The salt marsh in Spring

Cole Harbour Salt Marsh in early April, after winter ice has flattened the grasses. 1978. Rosemary Eaton fonds. CHRHS Archives.

Slowly, settlement spread along the Atlantic coast of Nova Scotia. Soldiers cut the first road from Halifax around Cole Harbour in 1754, establishing a new settlement called Lawrencetown on its eastern side. Farms began to develop. Gradually the area became known as Cole Harbour, taking its name from the harbour to the east.

Most of the land was distributed in 17th and 18th century grants. The largest, in 1765, comprised six 500 acre lots. Lot number 6, the only one that bordered the Cole Harbour estuary, was granted to George Frederick Ott, originally from Germany. It was a choice site on the western side of the harbour, and unlike many of the original grantees, Ott’s family continued to occupy part of his grant for several years.

Smaller ships could sail channels carved in the marsh mud by out-flowing streams to reach the head of the harbour. Some early Cole Harbour families took part in shipping ventures; one settler is said to have built small coasting schooners on harbour shores. Shipments of lumber from lands near the harbour travelled south down it to the Atlantic, and onwards to Halifax and overseas.

Map of Lawlor’s Point

Section of “Plan of Two Hundred Acres of Land sold by Sir John Wentworth to Wm Allen,” showing Lawlor’s Point. The dots on the end of the point are thought to mark the graves of shipwreck victims. 1801. CHRHS Archives.

At least one shipwreck  occurred; an old plan of the cemetery on Lawlors Point, at the head of the harbour, shows some unmarked graves thought to be those of shipwreck victims.

The Meeting House in Cole Harbour

The Methodist meeting house is now The Cole Harbour Meeting House, and is owned by the Cole Harbour Rural Heritage Society. 1974. Rosemary Eaton fonds. CHRHS Archives.

One structure survives as a reminder of the days of sail in Cole Harbour: a Methodist meeting house built in the early 1830s near the crest of Long Hill, overlooking the harbour. Now obscured by trees, it was used originally as a landmark for ships entering the harbour, and is shown as such on a map of the time.

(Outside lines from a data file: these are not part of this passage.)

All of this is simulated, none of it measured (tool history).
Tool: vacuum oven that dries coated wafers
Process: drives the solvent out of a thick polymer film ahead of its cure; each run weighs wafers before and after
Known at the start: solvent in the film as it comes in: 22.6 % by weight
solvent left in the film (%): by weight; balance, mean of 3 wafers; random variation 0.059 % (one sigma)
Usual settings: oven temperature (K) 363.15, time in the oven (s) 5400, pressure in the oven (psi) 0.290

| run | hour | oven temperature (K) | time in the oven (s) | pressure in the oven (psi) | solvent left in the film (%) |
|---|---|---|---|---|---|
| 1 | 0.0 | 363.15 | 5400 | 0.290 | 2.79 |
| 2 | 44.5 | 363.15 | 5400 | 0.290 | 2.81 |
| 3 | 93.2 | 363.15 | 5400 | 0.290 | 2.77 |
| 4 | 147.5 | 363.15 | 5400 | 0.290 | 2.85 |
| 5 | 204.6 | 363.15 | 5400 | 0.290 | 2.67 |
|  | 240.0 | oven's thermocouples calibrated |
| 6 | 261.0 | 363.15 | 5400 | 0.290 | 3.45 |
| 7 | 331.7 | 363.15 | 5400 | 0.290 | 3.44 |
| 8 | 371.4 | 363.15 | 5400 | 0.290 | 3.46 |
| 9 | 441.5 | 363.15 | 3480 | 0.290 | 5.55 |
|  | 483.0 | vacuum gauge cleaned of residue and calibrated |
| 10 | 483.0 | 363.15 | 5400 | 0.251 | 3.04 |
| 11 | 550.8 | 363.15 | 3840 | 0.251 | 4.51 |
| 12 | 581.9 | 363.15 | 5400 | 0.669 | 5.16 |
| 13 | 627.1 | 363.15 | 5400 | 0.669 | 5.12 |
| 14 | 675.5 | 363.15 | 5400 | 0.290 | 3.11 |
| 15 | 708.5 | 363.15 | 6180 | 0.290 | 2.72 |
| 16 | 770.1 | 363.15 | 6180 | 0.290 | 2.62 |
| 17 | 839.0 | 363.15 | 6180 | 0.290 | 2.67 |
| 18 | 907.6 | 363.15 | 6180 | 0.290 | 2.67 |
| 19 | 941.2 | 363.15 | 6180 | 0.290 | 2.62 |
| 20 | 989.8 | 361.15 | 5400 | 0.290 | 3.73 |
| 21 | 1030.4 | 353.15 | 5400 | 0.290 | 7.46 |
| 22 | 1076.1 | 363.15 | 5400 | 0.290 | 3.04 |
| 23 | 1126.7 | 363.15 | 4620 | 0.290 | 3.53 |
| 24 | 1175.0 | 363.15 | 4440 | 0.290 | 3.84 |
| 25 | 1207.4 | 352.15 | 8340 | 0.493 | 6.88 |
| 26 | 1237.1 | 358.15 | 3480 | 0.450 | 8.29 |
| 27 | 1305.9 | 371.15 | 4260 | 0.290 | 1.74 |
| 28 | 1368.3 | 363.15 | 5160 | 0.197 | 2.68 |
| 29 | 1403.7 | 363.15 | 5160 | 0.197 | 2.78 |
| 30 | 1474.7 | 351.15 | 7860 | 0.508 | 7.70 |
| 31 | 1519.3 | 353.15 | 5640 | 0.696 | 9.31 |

North of the harbour, waves of settlement were occurring. Although the communities were served by a rudimentary road, many people preferred to travel by water through the harbour and along the coast to Halifax. Some United Empire Loyalists were granted land to the north of the harbour, in the area known as Preston, at the end of the 18th century. Little of this land was suitable for farming and most grantees moved away, including a group of Black Loyalists who chose to leave for Sierra Leone after a few years of struggling with their poor land.

A dyke in Lawlor's Point

A dyke attributed to the Maroons on Lawlor’s Point. 1978. Elizabeth Corser Collection. CHRHS Archives.

In 1796, the Jamaica Maroons were brought to Halifax from the Caribbean. Some were employed on government projects in the city such as improvements to the Halifax Citadel. Not accustomed to farming, the Maroons also found the land in Preston unsatisfactory, and most opted to be resettled in Africa in 1800. Tradition credits the Maroons with a number of buildings in the area, as well as a stone dyke intended to keep tidal waters out of a small cove on Lawlors Point, built to gain a couple of acres where they could make hay.

The provincial lieutenant-governor, Sir John Wentworth, established a farm in the Preston area, to which he retreated as often as possible.  He travelled by water through the Cole Harbour estuary to this estate, arriving at the head of the harbour and riding to his destination. Other primitive roads connected landing sites to Preston.  The one most regularly used is marked on a later map as a Public Landing Place.